Because he can’t story-tell himself into those solutions. Hershey can’t come up with this story:

“Once upon a time, there was a dog who slipped on the stair. He had slipped yesterday morning, too, on this very stair. In fact, he had been slipping way more often lately… ever since he hurt his back last year. He remembered that he had rested in his crate for a long long time… and that had helped heal his injury. So, he decided to do that again and stop jumping up and down so much, because that probably hurt his back even more. Then, he asked all the other dogs around the neighborhood if any of them had this same problem and they all shared helpful ideas. And he implemented those ideas and felt much better and lived happily ever after.”

Hershey can only come up with: “Once upon a time, there was a dog who slipped on the stair…. TOY!!!”


Look, I’d love to be more at peace. I’d love to be more present in each moment.

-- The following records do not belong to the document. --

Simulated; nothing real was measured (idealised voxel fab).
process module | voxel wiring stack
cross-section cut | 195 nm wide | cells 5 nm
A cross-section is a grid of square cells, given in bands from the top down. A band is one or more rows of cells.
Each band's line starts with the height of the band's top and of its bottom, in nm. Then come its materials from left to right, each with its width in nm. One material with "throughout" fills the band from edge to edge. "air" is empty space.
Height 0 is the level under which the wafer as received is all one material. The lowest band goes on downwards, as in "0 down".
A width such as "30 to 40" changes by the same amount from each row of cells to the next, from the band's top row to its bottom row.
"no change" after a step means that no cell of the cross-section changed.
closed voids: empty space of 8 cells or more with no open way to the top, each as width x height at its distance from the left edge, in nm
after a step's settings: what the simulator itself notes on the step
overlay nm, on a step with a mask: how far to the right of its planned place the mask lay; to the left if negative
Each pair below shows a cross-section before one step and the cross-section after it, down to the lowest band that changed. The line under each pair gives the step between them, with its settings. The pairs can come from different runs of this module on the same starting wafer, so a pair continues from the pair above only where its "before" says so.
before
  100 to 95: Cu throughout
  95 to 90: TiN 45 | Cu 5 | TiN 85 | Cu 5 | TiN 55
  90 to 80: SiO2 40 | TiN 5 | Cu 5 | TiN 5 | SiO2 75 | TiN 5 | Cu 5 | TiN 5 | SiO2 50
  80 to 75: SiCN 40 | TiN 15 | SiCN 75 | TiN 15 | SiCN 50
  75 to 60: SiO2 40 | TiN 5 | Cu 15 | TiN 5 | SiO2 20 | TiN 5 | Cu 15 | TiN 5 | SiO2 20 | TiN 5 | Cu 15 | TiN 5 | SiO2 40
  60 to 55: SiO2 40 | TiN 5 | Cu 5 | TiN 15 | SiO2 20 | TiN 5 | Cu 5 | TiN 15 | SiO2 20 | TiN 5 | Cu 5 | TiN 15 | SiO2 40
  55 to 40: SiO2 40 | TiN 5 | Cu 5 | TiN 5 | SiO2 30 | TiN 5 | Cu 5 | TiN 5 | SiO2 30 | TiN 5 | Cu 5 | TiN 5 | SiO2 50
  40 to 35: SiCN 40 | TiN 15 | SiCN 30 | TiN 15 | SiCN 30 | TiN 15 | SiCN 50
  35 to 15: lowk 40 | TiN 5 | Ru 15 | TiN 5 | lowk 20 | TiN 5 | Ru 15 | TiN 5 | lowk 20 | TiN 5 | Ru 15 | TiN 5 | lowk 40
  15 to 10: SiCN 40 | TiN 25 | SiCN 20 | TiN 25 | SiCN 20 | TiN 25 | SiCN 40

But I also don’t want to give up my fantastic, storytelling, problem-solving imagination.

And I’ve worked with so many clients who feel the same. They don’t want to let go of those parts completely… the parts that fret and monitor intensely and find solutions to every possible hiccup…

So maybe the solution isn’t to BE A GOLDFISH…

(In fact, there are decades of research that show goldfish actually have terrific long-term memories that help them learn where and when to find food, how to escape nets and generally… well, survive.]

The approach that works for me right now is to:

  1. Learn to recognize the part of you that comes up with these stories (because if you’re able to OBSERVE that part… then it’s by definition NOT you… right?)

  2. Love and acknowledge that brilliant part of you that has served you so well in so many aspects of your life.

  3. Understand that the stories you tell yourself aren’t the FINAL VERSIONS. They can be tweaked, new plot points written in, character arcs entirely redirected. Accept the versions that serve you, and keep the editor open on the versions that create constant problems in your life.

  4. The trickiest part. Accept that your purpose here on earth is not to get to some uniform, perfectly smooth enlightened state.

We’re here on earth for the texture of it all… the ridges and traps and discoveries and complexities.


And that ain’t some easy, smooth shit. But it does make for an epic story.